At the same time that Minister of Police Nathi Mthethwa was calling for the Independent Police Investigative Directorate (IPID) to investigate “systemic corruption” within the SAPS, Crime Intelligence officers were being made to sign confidentiality agreements to prevent them from whistleblowing.
This is hardly the way to end corruption, and the timing of a gagging order preventing Crime Intelligence officers from whistleblowing is both suspicious and ironic.
The gagging order follows the recent suspension of Crime Intelligence head Richard Mdluli after serious charges of corruption and criminal activity were revealed based largely on leaked information from his former colleagues.
The proposed confidentiality agreements will effectively gag any Crime Intelligence officers who wish to come forward with evidence of corruption against colleagues, thus ensuring that corruption remains hidden and accountability is effectively avoided.
The DA welcomes the Minister’s call to address corruption. Now he must show that he means what he says by taking concrete action to weed out corrupt members of the SAPS. The fact that the SAPS disciplinary hearing of Mdluli was postponed “indefinitely” this week does not bode well for the Minister’s new-found commitment to fighting corruption within the SAPS ranks.
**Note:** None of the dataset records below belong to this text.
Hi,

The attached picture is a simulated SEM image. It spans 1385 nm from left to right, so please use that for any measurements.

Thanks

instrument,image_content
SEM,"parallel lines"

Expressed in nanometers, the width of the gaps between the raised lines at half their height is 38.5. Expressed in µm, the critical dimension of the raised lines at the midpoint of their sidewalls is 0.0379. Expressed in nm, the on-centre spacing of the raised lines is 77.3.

The Minister has called for proposals on how to deal with the scourge of corruption. The DA knows how to correct the ill-considered, self-serving and consequentially disastrous decisions taken by Jackie Selebi during his tenure, and that is to first and foremost re-instate the specialised Anti-Corruption Unit. Since 2007 the Minister has ignored repeated calls by the DA to re-open specialised units, and despite evidence of escalating corruption within the SAPS still resists the reopening of the Anti-Corruption Unit.